Backfill (one-time, 101st Congress → present). For the House, loop each year 1989..current: fetch the yearly HTML index (and paged ROLL_NNN.asp pages), parse the table for (rollnumber, date, issue, question, result, title), fetch each roll{NNN}.xml, save raw XML to /data/corpus/roll_call_votes/house/{year}/roll{NNN}.xml, parse and load. ~26,000 mostly-serial fetches: ~7h at 1 req/sec, ~2h with 4 workers. For the Senate, loop each (congress, session) from (101, 1): fetch vote_menu_{C}_{S}.xml over plain requests/httpx (Akamai bot wall gone as of 2026-05-29), parse the <vote_number> list, fetch each vote_{c}_{s}_{NNNNN}.xml over plain HTTP, save and load. ~20,000 plain-HTTP fetches: ~5–6h at 1 req/sec, ~1.5h with 4 workers. (Previously the Senate backfill was bottlenecked at ~24–48h by a headed browser; that constraint is gone now that plain fetch works.)

Discovery accelerator (bootstrap / fallback only): the unitedstates/congress scrapers have already done a 10-year backfill of both chambers' votes; their parsed JSON output could be used as a one-time bootstrap. We don't want to depend on it as runtime, but it remains a useful bootstrap (and a fallback source if the Senate bot wall ever returns).

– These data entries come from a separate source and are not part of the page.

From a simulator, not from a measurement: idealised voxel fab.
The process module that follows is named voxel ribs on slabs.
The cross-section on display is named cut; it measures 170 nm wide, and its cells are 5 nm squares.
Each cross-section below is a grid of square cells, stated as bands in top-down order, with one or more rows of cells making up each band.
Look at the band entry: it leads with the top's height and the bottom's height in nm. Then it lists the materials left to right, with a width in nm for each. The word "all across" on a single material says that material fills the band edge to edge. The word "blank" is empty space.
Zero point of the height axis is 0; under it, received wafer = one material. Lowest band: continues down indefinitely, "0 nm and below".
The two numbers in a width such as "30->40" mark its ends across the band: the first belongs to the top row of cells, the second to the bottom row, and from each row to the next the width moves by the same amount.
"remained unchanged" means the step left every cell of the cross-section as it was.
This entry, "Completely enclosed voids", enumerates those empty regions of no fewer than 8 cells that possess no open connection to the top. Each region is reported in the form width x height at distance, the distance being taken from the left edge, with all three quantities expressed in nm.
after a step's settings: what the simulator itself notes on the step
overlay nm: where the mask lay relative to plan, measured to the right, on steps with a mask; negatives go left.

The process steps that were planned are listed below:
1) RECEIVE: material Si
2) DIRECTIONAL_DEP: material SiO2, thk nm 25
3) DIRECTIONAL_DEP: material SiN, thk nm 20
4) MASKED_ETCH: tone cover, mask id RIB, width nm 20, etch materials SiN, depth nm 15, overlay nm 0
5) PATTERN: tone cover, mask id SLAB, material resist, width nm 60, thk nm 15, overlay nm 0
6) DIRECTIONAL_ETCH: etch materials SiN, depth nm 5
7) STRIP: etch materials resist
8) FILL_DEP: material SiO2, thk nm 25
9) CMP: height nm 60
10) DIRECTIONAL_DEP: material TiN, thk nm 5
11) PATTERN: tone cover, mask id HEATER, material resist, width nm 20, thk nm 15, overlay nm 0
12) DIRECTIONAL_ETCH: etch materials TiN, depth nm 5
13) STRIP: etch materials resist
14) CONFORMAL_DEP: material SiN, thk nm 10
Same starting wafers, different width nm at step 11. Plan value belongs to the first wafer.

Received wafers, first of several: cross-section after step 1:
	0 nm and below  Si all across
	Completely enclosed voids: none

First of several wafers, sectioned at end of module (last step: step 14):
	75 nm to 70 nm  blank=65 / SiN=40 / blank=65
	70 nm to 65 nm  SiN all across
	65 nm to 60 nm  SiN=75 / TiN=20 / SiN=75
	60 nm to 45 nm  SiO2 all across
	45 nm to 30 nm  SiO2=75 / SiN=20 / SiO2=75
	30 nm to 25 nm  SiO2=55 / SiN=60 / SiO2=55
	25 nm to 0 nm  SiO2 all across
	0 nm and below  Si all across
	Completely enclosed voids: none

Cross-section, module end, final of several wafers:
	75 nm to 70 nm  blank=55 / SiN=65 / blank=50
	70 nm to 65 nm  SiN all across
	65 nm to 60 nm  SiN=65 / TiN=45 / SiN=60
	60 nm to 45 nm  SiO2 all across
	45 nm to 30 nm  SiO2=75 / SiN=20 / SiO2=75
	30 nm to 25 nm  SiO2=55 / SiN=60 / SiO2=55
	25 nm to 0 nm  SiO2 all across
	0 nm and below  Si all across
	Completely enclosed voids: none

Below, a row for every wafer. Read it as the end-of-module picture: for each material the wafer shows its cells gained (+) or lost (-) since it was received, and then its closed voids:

Daily incremental. Two cron ticks: House and Senate each poll their discovery feed (House index.asp; Senate vote_menu_{C}_{S}.xml over plain requests/httpx, no headed browser as of 2026-05-29) every 30 minutes during session days, hourly otherwise — diff against last seen, fetch new roll XML. House votes are published within minutes of the gavel. A weekly drift check compares our row counts against menu/index totals and alerts on drift >0.

Vote corrections. Both chambers occasionally correct a roll call after publication. House: usually a Last-Modified bump on the roll XML. Senate: <modify_date> exceeds <vote_date>. Detect and re-process with vote_id unchanged; preserve the prior raw_xml in a side table for audit trail.

State tracking. Per architecture, source keys roll_call_votes_house and roll_call_votes_senate are tracked separately in ingestion_runs. State stores the last-seen rollnumber per (year, chamber, session).

Failure modes.

  • Senate 403 reappearance. Plain HTTP works as of 2026-05-29, but the Akamai bot wall could return. If Senate fetches start returning 403, fall back to the headed-browser fetcher pattern (headed Chrome via browser-use); if a fingerprinted browser session is itself blocked, restart it, rotate the user-data directory, and fall back to unitedstates/congress-derived JSON during the outage.
  • Roll call number reused / renumbered after correction. Rare but possible. The chamber issues a "correction" with the same number, plus an erratum. Compare new XML's Last-Modified (House) or <modify_date> (Senate) against ours; refetch and re-load with vote_id unchanged.
  • Member voting under a lis_member_id we don't have a bioguide crosswalk for. Happens briefly when a new senator is sworn in mid-session — the legislators YAML has them but the id.lis field hasn't been added yet. Log to ingestion_logs, queue retry.
  • Speaker-election votes. vote-question is Election of the Speaker; vote_cast is a candidate name (JOHNSON, JEFFRIES, PRESENT). The vote_cast enum becomes unknown; vote_cast_raw preserves the candidate name. Counts may not balance (some members may abstain by walking out). Document in vote_description if known.
  • House XML occasionally 404s briefly between vote close and Clerk publish. Retry every 60s for up to 5 minutes; otherwise log and skip until next pass.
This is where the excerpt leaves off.